The following JSON snippet defines a pipeline with a Data Lake Analytics U-SQL Activity. The activity definition has a reference to the Azure Data Lake Analytics linked service you created earlier.
{
"name": "ComputeEventsByRegionPipeline",
"properties": {
"description": "This is a pipeline to compute events for en-gb locale and date less than 2012/02/19.",
"activities":
[
{
"type": "DataLakeAnalyticsU-SQL",
"typeProperties": {
"scriptPath": "scripts\\kona\\SearchLogProcessing.txt",
"scriptLinkedService": "StorageLinkedService",
"degreeOfParallelism": 3,
"priority": 100,
"parameters": {
"in": "/datalake/input/SearchLog.tsv",
"out": "/datalake/output/Result.tsv"
}
},
"inputs": [
{
"name": "DataLakeTable"
}
],
"outputs":
[
{
"name": "EventsByRegionTable"
}
],
"policy": {
"timeout": "06:00:00",
"concurrency": 1,
"executionPriorityOrder": "NewestFirst",
"retry": 1
},
"scheduler": {
"frequency": "Day",
"interval": 1
},
"name": "EventsByRegion",
"linkedServiceName": "AzureDataLakeAnalyticsLinkedService"
}
],
"start": "2015-08-08T00:00:00Z",
"end": "2015-08-08T01:00:00Z",
"isPaused": false
}
}
The following table describes names and descriptions of properties that are specific to this activity.
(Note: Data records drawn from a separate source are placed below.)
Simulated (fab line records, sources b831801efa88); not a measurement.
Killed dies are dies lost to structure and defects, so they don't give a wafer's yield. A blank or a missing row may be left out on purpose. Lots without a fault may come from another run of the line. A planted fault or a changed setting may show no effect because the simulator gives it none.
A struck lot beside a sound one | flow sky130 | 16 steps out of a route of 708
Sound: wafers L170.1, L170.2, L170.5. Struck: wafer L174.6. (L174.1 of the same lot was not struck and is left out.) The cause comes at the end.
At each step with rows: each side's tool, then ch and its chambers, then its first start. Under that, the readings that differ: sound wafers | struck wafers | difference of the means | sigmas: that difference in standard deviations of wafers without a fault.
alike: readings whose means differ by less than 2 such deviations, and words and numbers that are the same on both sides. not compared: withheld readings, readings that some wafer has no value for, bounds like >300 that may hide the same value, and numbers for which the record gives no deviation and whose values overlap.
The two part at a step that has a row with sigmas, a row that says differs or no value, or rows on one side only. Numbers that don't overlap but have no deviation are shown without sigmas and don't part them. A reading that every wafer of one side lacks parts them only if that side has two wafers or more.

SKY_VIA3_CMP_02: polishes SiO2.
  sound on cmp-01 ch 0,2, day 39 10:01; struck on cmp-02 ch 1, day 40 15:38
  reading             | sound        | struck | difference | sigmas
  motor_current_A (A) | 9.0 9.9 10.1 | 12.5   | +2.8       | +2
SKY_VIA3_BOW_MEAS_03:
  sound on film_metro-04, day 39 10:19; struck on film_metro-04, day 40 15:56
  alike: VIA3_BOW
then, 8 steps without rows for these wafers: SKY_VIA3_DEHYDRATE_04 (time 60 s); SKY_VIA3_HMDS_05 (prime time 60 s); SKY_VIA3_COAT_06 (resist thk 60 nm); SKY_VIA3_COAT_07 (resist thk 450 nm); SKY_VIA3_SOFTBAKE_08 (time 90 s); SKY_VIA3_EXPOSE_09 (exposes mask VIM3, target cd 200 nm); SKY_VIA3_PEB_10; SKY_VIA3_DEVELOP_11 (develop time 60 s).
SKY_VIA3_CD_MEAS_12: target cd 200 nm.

Property | Description | Required |
---|---|---|
type | The type property must be set to DataLakeAnalyticsU-SQL. | Yes |
linkedServiceName | Reference to the Azure Data Lake Analytics registered as a linked service in Data Factory | Yes |
scriptPath | Path to folder that contains the U-SQL script. Name of the file is case-sensitive. | No (if you use script) |
scriptLinkedService | Linked service that links the storage that contains the script to the data factory | No (if you use script) |
script | Specify inline script instead of specifying scriptPath and scriptLinkedService. For example: "script": "CREATE DATABASE test" . |
No (if you use scriptPath and scriptLinkedService) |
degreeOfParallelism | The maximum number of nodes simultaneously used to run the job. | No |
priority | Determines which jobs out of all that are queued should be selected to run first. The lower the number, the higher the priority. | No |
parameters | Parameters for the U-SQL script | No |
runtimeVersion | Runtime version of the U-SQL engine to use | No |
compilationMode | Compilation mode of U-SQL. Must be one of these values:
If you don't specify a value for this property, the server determines the optimal compilation mode. |
No |
See SearchLogProcessing.txt Script Definition for the script definition.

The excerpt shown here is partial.